Shirley’s forced smile in the movie? That’s normal, Ali suggests: that’s textbook. “That’s just part of the tactics of a black person navigating a world that doesn’t know how to react. You develop this habit of addressing a situation by communicating how safe you are.” The actor puts out his hands in a helpless gesture: it is what it is, “the double consciousness that black people carry with them”.
I went through a process of digging through different religions and ways of connecting to God. And that ended up being Islam for me
Ali’s mother, Willicia, was the daughter of a Christian minister, and later became one herself. She picked her son’s name – Mahershalalhashbaz in full – out of the Bible. Mother and son lived in the Bay Area of California in what Ali describes as a “prayerful home”. His father, Phillip, was around for a few years, until he left the family in unusual circumstances. An amateur dancer, he was invited, in the late 1970s, to appear on a TV talent contest called Soul Train. He won, came home with a sports car, and then one day moved across America to try to get work in the theatre in New York. For about 20 years, until his death in the mid-1990s, Phillip appeared in the chorus line in Broadway musicals. Ali would occasionally visit. They cannot have seen each other often, because the actor once said he could count on 10 fingers the number of times the two of them were together. “But I always really respected and admired what my dad was doing,” he tells me.
Ali grew up close to his mother until he was in his early 20s, at which point there was a difficult breach over religion. “We lost a lot of years. Being in a relationship with God through Christianity had carried me for a period of time,” he remembers. “And then I felt like I needed to understand something deeper. So I went through a process of digging through different religions and philosophies, and ways of connecting to God. And that ended up being Islam for me.” He converted at the start of 2000, changing his name from Gilmore to Ali. His mother was upset and many of his friends were politely confused. But on the whole, Ali recalls, “it didn’t necessarily seem that deep a thing to do. And then 9/11 happened.”

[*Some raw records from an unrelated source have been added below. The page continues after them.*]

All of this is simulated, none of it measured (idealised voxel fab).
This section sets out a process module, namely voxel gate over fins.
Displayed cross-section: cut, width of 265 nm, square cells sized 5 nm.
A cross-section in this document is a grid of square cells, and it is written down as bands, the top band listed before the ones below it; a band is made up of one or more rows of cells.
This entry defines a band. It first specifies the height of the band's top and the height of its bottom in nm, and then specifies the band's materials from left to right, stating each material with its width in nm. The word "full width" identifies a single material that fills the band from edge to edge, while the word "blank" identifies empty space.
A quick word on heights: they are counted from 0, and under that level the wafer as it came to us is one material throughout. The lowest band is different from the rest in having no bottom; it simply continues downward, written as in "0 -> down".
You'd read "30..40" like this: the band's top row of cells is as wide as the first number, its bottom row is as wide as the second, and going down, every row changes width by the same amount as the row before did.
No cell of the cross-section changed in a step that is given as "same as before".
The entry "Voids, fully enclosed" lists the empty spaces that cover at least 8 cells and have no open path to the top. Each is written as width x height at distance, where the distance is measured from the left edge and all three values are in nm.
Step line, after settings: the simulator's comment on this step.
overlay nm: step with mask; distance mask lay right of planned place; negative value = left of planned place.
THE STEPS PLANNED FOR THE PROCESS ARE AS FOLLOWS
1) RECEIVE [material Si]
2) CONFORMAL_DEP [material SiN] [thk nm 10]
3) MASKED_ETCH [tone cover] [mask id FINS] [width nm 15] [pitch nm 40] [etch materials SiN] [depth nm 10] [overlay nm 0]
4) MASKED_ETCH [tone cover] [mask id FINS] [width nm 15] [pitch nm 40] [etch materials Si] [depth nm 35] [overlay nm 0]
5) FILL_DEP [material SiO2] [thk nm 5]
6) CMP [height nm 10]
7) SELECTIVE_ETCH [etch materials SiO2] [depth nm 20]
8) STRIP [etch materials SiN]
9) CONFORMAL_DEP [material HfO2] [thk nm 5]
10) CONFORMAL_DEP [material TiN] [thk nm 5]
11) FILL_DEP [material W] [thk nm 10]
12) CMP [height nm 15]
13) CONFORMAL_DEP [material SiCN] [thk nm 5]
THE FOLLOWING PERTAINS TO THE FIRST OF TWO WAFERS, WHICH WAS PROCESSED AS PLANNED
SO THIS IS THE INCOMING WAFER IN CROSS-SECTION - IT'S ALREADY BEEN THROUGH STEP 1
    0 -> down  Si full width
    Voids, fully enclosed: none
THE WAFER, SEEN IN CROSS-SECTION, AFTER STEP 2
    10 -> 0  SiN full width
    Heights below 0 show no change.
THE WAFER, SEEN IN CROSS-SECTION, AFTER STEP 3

Moving through airports became difficult. After a few years of being taken aside at security gates, Ali learned that his name was on a watch list for air travel. Meanwhile, his wife, also a practising Muslim, had stopped wearing a headscarf on city streets: too much grief. There was trouble with the couple’s bank account, their funds had been mysteriously frozen, Ali was told.
In House of Cards with Molly Parker. Photograph: Alamy
Having grown up with that “double consciousness” about his race, he watched his religion become another thing that conservatives in America flinched from. He wondered how it would affect his work and tells me he decided to compartmentalise his faith, keeping it separate from his burgeoning acting career, “making sure the work was the work and my spiritual space was my spiritual space”. In fact the two things – the work and the faith – were on a funny sort of collision course that would take years to play out.
Ali might have been a professional basketballer, having once been good enough to earn a scholarship to a private college in California. He was OK, he says, “but I don’t think I had the approach or mentality that would sustain a successful sporting career”. As a student he’d started writing poetry, sometimes performing it, and, “I was sort of caught between the worlds, where I think my mentality was more suited for the arts over athletics.” He enrolled on a graduate course in drama at New York University, and afterwards hung around long enough to play a boxer in an off-Broadway show, before moving back to Los Angeles.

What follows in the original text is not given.